Rep. Dana Rohrabacher (R-Huntington Beach) traveled to Frankfurt, Moscow and St. Petersburg at the invitation of the Traditional Values Coalition.
Freshman Reps. Gary G. Miller (R-Diamond Bar) and Doug Ose (R-West Sacramento) joined the delegation's millionaire club, the reports show.
Other millionaires, according to the reports, are Reps. Loretta Sanchez (D-Garden Grove), David Dreier (R-San Dimas), Ellen O. Tauscher (D-Walnut Creek), Tom Lantos (D-San Mateo), Wally Herger (R-Marysville), Zoe Lofgren (D-San Jose) and Nancy Pelosi (D-San Francisco). Several other members are close to being millionaires, if they are not already.
Sens. Dianne Feinstein and Barbara Boxer filed reports last week showing that they and their husbands have assets in excess of a million dollars.

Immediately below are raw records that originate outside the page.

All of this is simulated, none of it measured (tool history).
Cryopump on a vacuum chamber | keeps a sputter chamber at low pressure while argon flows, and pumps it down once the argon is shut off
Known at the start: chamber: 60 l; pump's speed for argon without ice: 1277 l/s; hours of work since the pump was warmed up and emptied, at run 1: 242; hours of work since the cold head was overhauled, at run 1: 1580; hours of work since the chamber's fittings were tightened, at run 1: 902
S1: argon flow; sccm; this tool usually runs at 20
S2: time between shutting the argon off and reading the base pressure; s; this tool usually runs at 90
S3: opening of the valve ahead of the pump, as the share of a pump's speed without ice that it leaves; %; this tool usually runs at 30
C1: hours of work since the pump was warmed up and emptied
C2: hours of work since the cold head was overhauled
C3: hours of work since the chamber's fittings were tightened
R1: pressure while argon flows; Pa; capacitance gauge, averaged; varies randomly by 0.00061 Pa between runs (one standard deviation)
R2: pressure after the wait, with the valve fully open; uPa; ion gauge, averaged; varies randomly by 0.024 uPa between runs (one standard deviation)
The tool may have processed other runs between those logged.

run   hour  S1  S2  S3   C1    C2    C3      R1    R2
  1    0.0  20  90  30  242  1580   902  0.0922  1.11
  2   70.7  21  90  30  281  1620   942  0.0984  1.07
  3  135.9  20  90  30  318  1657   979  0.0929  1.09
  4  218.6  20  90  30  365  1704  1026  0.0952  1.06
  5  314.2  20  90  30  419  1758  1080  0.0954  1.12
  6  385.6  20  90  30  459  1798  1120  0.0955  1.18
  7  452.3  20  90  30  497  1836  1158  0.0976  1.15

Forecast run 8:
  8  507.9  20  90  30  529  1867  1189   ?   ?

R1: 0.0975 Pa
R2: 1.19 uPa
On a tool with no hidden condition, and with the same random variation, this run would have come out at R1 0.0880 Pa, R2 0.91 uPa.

Because the reports can be as complicated as tax returns, members were still scrambling to file corrections late Wednesday. In fact, the delegation ended up with one less millionaire when Rep. Barbara Lee (D-Oakland) said that she mistakenly checked a box listing one asset worth more than $50 million. She is not a millionaire, an aide said.